1767/0/10039 SOUTH CAMP, IMPERIAL WAR MUSEUM (FORME
01-DEC-05 R RAF DUXFORD)
Building 61 (Station Offices)

GV II
Station offices. Dated 1933. By the Air Ministry's Directorate of Works and Buildings. Drawing No 352/30. Stretcher bond brickwork, reinforced concrete floors, slate roof.

PLAN: Central hall and staircase to corridor and double-banked offices to each floor. A symmetrical 2-storey rectangular hipped range with short central T-arm to rear with flat roof, continued in one storey with a double hipped unit to a central valley. Original accommodation included for the Commanding Officer, engineer office and clerks, also accounts section, waiting and orderly rooms, lecture room and library.
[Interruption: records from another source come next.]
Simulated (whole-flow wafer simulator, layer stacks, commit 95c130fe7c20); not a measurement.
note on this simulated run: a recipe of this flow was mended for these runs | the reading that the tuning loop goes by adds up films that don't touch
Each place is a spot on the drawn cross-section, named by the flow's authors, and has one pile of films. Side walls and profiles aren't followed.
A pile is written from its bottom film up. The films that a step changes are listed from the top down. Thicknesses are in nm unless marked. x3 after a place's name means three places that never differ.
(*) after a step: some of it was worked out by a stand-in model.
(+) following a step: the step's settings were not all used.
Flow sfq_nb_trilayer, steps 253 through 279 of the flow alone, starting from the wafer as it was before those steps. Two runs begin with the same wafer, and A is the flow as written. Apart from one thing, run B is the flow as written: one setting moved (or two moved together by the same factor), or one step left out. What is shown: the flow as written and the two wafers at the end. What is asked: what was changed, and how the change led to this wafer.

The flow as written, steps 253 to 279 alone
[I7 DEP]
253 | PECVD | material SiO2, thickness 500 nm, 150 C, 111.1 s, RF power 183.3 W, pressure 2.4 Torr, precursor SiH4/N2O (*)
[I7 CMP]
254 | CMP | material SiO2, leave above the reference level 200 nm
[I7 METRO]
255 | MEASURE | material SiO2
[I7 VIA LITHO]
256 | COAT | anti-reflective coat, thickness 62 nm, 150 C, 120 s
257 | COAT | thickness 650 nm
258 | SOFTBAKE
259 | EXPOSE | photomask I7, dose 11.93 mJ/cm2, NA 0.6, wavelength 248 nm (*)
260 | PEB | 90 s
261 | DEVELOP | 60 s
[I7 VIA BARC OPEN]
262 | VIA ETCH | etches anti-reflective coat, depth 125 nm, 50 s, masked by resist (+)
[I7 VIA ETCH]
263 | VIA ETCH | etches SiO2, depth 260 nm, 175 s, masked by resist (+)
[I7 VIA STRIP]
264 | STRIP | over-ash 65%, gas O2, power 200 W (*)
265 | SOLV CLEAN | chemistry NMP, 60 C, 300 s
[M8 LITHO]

EXTERIOR: 2 storeys. 9-window front. Windows are all wooden sash in reveals to slightly cambered brick voussoir heads and concrete sub-sills; the principal windows have a 6-pane upper and plate glass lower sash. The front has three central bays slightly set forward, with a parapet or blocking-course carried above the eaves by approx 1m. This section has 3 sashes above a central pair of part-glazed doors in a stone pilaster surround with heavy flat entablature on brackets, with a sash each side. To each side are 3 further bays, with two close-set sashes on the short returns. A fascia and soffit eaves to the principal block is continued across the central section with its raised blocking. Centred to the ridge is a square louvred turret on a flared lead-clad apron, and with a square lead cupola with pinnacle. The central blocking carried a flagstaff. The back has 3 over one sashes each side of the centre section with an external square boiler stack and a small window, with a large sash at each level to the S return, and modified sash and 2 doors on a raised landing to the N. The low doubled wing has a slightly lower outer section, with 4 + 1 sashes to the S, and five smaller 4-pane to the N, plus door and overlight. The end return has 2 sashes and a door. There is a small roof vent.

INTERIOR: original joinery and doors, with dog-leg staircase.

HISTORY: Duxford is the finest and best-preserved example of a fighter base representative of the period up to 1945 in Britain, with a uniquely complete group of First World War technical buildings in addition to technical and domestic buildings typical of both inter-war Expansion Periods of the RAF. It also has important associations with the Battle of Britain and the American fighter support for the Eighth Air Force. See descriptions of the aircraft hangars for further historical details.

This is a typical but unusually little-altered example of the Station HQ buildings designed under the first phase of the inter-war expansion of the RAF, that commenced from 1923 under the leadership of Sir Hugh Trenchard. Its symmetrical style is directly related to barracks architecture of the late nineteenth century. It is sited immediately opposite the Guardhouse (Building 62, qv), with which it shares the use of a pale yellow brick.